@DaveHiggins does himself a disservice. He’s managed to get his Chandler skill up from B2 to B5 over our game, and that’s through excellent uses.
I’ve seen it used as Get a Job in a couple of games (one game had a travelling chandler-priest, making devotional candles to scrape a living), and there was some excellent hard work around acquiring bees wax, and then having to turn that into much-needed income (weirdly, in hindsight, one of the tensest rolls of that session).
However, the fun stuff’s been when, for instance, you’re constructing a devotional offering candle for a ritual, or shaping/cutting down a candle to act as a timed fuse.
In other odd-skills delightfully applied category, we’ve had someone masquerading as a poet (a central character conceit) without the skill slowly building it up to B5.
Notable uses included a publicly declared love poem where he accidentally compared his love to bacon (lovely consequence of failure from the player, there), poetry-slams, and writing catchy subversive poetry.
In longer running games, I’m also conscious of how much characters grow and develop.
In the early days, leveraging these “niche” skills in creative ways seem to happen a lot more when you’re a group of gutter-level would-be traders trying to get by, rather than, like last session, when these same characters are going toe-to-toe with a vampire’s army backed by their own for of halfling townsfolk (and going toe-to-toe with the vampire themselves).
In our current game, I can see that the characters have around 40-something open skills (one is now up to 64 skills!), with about 20-odd in the process of being opened.

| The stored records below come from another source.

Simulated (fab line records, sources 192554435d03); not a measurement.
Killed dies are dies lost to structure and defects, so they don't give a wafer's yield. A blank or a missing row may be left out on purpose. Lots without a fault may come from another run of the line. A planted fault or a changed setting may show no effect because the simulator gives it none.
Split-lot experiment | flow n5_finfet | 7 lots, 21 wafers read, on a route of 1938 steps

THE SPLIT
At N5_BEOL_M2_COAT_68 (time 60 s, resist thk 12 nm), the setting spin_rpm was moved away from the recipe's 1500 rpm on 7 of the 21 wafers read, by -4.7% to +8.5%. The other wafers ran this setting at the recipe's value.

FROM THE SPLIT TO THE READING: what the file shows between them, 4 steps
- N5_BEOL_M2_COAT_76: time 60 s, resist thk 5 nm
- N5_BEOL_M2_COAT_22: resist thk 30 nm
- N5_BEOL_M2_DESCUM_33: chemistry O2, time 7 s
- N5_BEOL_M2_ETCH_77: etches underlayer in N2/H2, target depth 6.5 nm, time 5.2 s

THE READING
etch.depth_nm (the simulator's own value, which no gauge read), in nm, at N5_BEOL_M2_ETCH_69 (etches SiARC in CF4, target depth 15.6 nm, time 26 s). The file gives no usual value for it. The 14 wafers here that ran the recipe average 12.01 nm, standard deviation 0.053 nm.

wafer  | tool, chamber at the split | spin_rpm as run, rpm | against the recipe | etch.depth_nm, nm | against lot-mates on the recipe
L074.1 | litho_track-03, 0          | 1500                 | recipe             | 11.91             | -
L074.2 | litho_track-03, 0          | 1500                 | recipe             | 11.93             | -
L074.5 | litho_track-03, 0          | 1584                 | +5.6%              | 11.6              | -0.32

I’ve found that this tends to mean that you’ve got a “normal” skill to use, rather than necessarily getting very creative with a more limited palette.
It’s always such a joy to me to see a player get that gleam in their eye and go hog-wild on a specific “edge” skill (Chandler, Poetry, Accounting, etc.), and especially satisfying when that’s what ends up in the discussion for MVP / Embodiment at the end of the session.